Beef producers are conservationists

Manitoba’s beef producers are the single largest collection of conservationists in the province. That may sound like a radical statement to some, but it is in fact a reflection of reality.

It is also a fact that is increasingly becoming recognized by legislators and policy-makers. When announcing the new legislation to protect ecosystems, Hon. Gord Mackintosh, Manitoba minister of conservation and water stewardship stated: “Grazing is an important management practice to maintain healthy grassland ecosystems and populations of species at risk.”

At an event on June 14, 2013 which announced federal funding for wetland and grassland protection, the chair of the Manitoba Habitat Heritage Corporation, John Whitaker, noted, “We like cattle producers.”

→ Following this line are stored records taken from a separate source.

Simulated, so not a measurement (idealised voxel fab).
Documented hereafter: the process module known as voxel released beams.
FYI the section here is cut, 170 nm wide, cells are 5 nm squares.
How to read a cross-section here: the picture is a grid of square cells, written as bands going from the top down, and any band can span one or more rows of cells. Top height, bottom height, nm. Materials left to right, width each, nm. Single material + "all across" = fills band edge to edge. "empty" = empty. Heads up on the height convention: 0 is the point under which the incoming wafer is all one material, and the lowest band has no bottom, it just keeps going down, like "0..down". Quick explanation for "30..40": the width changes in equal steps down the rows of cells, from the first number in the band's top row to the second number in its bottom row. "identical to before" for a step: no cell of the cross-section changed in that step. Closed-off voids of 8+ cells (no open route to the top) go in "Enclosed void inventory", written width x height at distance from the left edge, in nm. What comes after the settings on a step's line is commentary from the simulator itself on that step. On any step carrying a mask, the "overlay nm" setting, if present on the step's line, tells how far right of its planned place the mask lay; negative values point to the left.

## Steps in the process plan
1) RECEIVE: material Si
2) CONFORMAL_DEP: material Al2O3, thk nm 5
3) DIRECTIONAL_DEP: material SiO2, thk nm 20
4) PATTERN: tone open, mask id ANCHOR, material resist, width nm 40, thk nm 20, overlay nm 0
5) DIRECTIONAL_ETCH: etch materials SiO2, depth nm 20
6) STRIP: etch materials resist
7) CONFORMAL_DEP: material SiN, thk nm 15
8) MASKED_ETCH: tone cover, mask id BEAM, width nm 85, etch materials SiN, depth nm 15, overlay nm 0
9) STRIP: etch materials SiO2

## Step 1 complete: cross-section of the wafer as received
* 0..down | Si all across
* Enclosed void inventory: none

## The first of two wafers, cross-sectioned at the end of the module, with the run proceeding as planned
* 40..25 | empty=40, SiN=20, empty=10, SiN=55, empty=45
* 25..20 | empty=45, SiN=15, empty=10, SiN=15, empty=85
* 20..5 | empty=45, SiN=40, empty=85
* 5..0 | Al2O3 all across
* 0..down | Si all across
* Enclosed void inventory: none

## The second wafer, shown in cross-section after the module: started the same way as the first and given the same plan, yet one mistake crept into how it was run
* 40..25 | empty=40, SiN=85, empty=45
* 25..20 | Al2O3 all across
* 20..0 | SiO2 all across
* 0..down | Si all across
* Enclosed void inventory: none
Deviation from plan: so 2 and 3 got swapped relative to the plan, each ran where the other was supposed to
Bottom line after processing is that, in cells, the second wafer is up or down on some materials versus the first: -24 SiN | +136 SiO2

The view of the general public on beef and the environment is often tainted by commentary on flatulent cows contributing greenhouse gases to the atmosphere. When I hear these stories, I often wonder if these commentators have ever stopped to consider the collective gas production of the millions of bison that roamed the Prairies. It has been noted that the research which led to this point of view is flawed and incomplete. At best, these comments are simply not reflective of cattle production in Manitoba’s northern climate. Nevertheless, the view of beef production as an environmental problem has been stuck in the public mindset. It is time to change that misperception.

Why should our province’s ranchers be acknowledged as being at the front line in habitat and species protection? Because maintaining land in pasture production helps protect biodiversity for a broad range of species — from plants, animals and birds to insects and amphibians.

Species listed under Manitoba’s Endangered Species Act and the federal Species at Risk Act make their homes on both privately and publicly owned pasture land in the province. This is demonstrated by work done on the 409,000 acres of grasslands that are preserved in the community pasture program in Manitoba. Research has shown that these pastures alone provide a home to 33 different species at risk. This does not consider the millions of other private pastures and Crown land leased for grazing.

I have heard it said that if you want to preserve habitat and endangered species you should try to preserve beef producers.

Protecting Lake Winnipeg and moderating flooding should be added to the list. In addition to species and habitat protection, many pastures are home to wetlands and Prairie potholes, helping to both store and filter water. These are two key functions that should be highlighted whenever the perennial Manitoba topics of flood prevention and the health of Lake Winnipeg are raised. It is time that this truth is better understood by Manitobans.

What is the alternative to grazing this land? Clearing and extensive drainage.

Some people may say, “Just leave the land alone for nature.”

But removing grazing and simply setting grassland aside is as bad a conservation practice as clearing and draining. Why? Because nature is not static. Without cattle and grazing, the habitat we see today will be lost as the ecosystems change and evolve. This erosion of habitat is as damaging as any other loss.

I am pleased to see the beginning of recognition of the environmental services provided by Manitoba’s beef producers. Governments are searching for ways to increase protection for vulnerable habitat and species at risk. I believe there are straightforward, market-based solutions that will help society accomplish its conservation goals and give producers the opportunity to continue and expand the practices that generate environmental benefits.

To date, producers have not been compensated for the external environmental benefits that they provide to society. If governments were to amend this shortcoming and provide market-based compensation for the ecosystem services already provided, producers would have adequate economic incentives to increase conservation management practices.

Ecological goods and services pilot projects have been run in Manitoba. One example is the joint Agriculture and Agri-Food Canada/Ducks Unlimited Canada research project at South Tobacco Creek near Miami. Manitoba has also played a leadership role in the investigation of agri-environmental incentive initiatives, such as the development of the Agri-Extension Environment Program and other Best Management Practices (BMP) programs.

Enough work has been done to unequivocally state that programs designed to compensate producers for the delivery of ecological goods and services will increase conservation management practices and accomplish many of society’s environmental objectives. Additional research is not required prior to launching such initiatives.

These societal benefits can be accomplished without rigid legislation and regulation. Market-based environmental incentives are flexible and can be easily adjusted to changing circumstances and new knowledge.

I strongly hold that the most effective stewardship programs are those which are developed in co-operation with the producers who manage the land and water. Programs designed to be voluntary are the most cost-effective ones for Manitoba taxpayers, they will be most successful in delivering long-term environmental results and they will encourage the growth and development of Manitoba’s economy.